Monday, 25 August 2014

THE CALL OF THE TRIBAL

I listened to an early Newsnight debate on the Scottish referendum on independence.

“Well that's that!” I thought. “Heart wins over head! The Yes vote wins! Stands to unreason.”

I felt - and feel - sympathetic.

“Its about the warm call of going home – to the family, the village – the tribe!” I told myself. “They'll go with it.”

At school in Africa my best friends were proud working class Scots 6,000 miles from Scotland. Jazz was their preferred music. Football their game. Distance enchanted their view of home.

The reality of Scottish independence will probably be less attractive when it's not a distant dream.

At the country club near my home in the bush we danced Eightsome Reels, Stripped the Willow and sang 'Auld lang syne.' and shouted 'Och aye!' We the English were in transition to the life of lairds and landowners with black peasants. When we went to the Mother Country we had to visit the Highlands. England's heart was not folksy enough for homesick colonials.

Colonial whites knew about tribalism in Africa. We used it to our advantage. We stoked the enmity between the Ndebele and the Shona. An enemy divided is an enemy defeated. We chose the most warlike tribe – the Zulu in South Africa – we could respect them – and put them in charge of 'lesser' tribes.

In history however, we were taught that the real achievement of civilised people was to join together, make treaties and alliances. We celebrated every union and agreement that meant peace even when it gave power to the top dogs.


Ah well! Alex Salmond has been fighting for independence for Scotland for decades and he will likely win.

What a shame!

He has thrown the discordant apple of choice into the heart of Scotland and split it almost exactly in half. Every nation needs its tribes and Scotland will soon have the dominant YES tribe and the discomfited NO tribe. Will they learn to love each other?

Will Scotland discover that it isn't run or owned by the Scots in any case but like Britain, is a franchise of global corporations? Salmond's independence is an anachronism that doesn't answer the problems of today's world. Salmond unfortunately is a man of fixed ideas. Will he have served the Scots well? I doubt it.

If Salmond loses perhaps he'll go into self-exile in Darien?

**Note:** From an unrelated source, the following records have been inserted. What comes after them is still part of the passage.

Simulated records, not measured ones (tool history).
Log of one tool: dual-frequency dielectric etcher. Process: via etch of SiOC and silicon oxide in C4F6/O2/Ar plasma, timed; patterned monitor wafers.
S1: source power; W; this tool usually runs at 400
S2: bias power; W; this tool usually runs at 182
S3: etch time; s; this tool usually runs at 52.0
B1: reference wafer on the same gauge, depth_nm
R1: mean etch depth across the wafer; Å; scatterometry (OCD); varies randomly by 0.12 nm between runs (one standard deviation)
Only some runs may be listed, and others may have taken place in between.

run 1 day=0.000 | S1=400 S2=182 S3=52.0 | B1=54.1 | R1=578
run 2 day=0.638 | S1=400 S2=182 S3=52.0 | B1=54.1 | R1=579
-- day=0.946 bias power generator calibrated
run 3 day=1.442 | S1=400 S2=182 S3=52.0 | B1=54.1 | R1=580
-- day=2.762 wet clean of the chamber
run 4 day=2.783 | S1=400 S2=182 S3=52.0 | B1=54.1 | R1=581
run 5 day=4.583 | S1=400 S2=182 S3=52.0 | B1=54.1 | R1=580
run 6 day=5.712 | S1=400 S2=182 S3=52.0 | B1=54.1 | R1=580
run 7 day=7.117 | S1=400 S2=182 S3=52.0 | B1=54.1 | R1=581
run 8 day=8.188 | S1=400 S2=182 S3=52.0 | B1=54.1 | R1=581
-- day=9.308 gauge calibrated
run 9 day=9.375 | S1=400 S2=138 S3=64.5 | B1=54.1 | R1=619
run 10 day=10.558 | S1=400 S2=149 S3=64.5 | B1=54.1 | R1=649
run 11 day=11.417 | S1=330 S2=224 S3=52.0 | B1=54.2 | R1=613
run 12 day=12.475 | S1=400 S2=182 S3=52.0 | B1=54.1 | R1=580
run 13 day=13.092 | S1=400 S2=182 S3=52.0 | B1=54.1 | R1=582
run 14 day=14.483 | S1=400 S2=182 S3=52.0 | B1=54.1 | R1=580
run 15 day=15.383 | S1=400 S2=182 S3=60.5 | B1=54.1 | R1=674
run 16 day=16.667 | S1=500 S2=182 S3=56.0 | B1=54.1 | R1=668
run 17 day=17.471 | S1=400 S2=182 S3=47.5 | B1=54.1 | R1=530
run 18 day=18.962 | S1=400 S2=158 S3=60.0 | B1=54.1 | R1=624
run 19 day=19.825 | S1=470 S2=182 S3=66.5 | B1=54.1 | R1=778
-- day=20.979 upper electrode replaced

The Scots talk a 'braveheart' about being socialists who despise Sassenach conservative toffs but their socialism is also chauvinism and somewhat conservative too.

What happened to the international socialist dream of a better life for all humanity?

The fact that the English won't have the support of Scottish Labour will be a misfortune for England and Scotland. England might rejoice if Northern Ireland split. The Catholics could go with Eire and the Calvinists become a Scottish dependency. If the Scots were to commit the Crimea of invading the North-East of England and inveigling our last deprived working class community into a 'union' with them England would be much the poorer!

Suppose the worst. What if England breaks up into tribes. The Tower of Hamlets is fortified. The Glastonbury Wall of sound cuts off South-West England. Norfolk floods its land to keep out the Essex hordes. Oxford and Cambridge turn the Isis and the Cam into moats and go it alone.

Imagine with horror that the one stereotype of an Englishman held up for us to love might be a Farage of John Bull - all mouth and no brain.

Scotland, don't leave us!

Save us from ourselves.

We need you!
 
 

1 comment:

  1. Unfortunately the UK government speaks with forked tongue.

    It supported the independence of the various former Yugoslav republics, so one is inclined to say "Sauce, goose, gander". Slovenia is smaller than Wales. Scotland is bigger than all of them except Serbia, and only marginally smaller than that. If the Czech Republic can survice without Slovakia, then Scotland can survive without the rest of the UK and vice versa.

    The opnly problem is that the prospect for the rest of the UK is, as you say, a Tory government till the end of time. But at least Scotland will be a Tory-free zone, as Cornwall was in 2005.